I am using
__getitem__ to grab multiple embeddings from a file system and concat them into a single sample which is then sent to my dataloader for batching.
The dataset is not very well sanitised and occasionally I will need to skip a sample. Is there a way to return and skip a sample, or iterate
__getitem__ from within the method itself?
Alternatively - should this code be put somewhere else?
Thanks for any help.
Could you provide a bit more informations about your use case ?
Why can’t you identify indices that correspond to corrupted file, for instance during the dataset instanciation, by looping one time over all the files, or even simplier identify those files before the dataset instanciation ?
In your training loop, I assume you’re doing something alike
for batch in dataloader:
inputs, targets = batch
outputs = model(inputs)
Can’t you detect batches to skip in this loop ?
If for some reasons you can’t do any of these propositions, you have to possibility to define a Sampler object that will be use by a DataLoader object to samples indices. Those indices will then be used to call the
__getitem__ method of a Dataset object. Check the doc of pytorch.utils.data for more infos. Perhaps in the
__next__ method of your sampler you could try and detect corrupted files and avoid yielding them so that the
__getitem__ method will never be called with their corresponding indices.
I hope I’m being clear, feel free to ask for more details of course.
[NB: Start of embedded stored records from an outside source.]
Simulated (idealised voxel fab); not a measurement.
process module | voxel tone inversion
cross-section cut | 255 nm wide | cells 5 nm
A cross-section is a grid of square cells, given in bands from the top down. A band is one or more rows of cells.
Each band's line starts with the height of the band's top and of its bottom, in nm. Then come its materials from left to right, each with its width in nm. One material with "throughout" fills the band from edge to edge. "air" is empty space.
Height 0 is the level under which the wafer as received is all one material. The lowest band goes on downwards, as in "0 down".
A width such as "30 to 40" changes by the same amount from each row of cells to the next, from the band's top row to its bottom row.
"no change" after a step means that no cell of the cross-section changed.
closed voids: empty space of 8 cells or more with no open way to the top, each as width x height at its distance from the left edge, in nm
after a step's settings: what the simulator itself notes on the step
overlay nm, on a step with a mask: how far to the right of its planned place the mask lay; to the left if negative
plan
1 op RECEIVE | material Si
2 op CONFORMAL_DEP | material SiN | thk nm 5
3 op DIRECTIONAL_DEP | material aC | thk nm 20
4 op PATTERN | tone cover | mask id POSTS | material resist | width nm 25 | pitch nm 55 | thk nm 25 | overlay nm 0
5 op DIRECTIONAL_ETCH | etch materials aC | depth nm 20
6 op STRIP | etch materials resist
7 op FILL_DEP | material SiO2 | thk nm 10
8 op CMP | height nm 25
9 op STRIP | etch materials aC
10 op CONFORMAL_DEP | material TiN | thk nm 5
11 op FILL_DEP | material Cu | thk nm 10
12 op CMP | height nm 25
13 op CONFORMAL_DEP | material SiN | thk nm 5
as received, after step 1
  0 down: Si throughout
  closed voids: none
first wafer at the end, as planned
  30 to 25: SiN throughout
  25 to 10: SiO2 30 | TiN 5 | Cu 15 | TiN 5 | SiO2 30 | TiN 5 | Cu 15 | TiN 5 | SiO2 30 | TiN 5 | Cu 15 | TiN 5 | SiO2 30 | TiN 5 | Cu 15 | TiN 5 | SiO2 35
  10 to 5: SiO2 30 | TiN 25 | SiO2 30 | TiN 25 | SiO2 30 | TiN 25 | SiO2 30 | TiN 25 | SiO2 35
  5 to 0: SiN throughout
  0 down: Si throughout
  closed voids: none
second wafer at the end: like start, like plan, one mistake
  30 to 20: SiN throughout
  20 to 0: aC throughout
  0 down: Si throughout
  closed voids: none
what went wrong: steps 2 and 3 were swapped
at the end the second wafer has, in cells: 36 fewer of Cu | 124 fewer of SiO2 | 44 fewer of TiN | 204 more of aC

Thank you @the-dharma-bum for your reply.
It seems that a
custom sampler is exactly what I require in this case. This will allow me to check that all samples in the
[idx] folder have been processed correctly before sending to the
This is a great solution for me as the dataset is being processed while I am experimenting with some model architectures. Identifying incompete samples during
init wouldn’t be possible due to the dataset size.
Thank you for your help!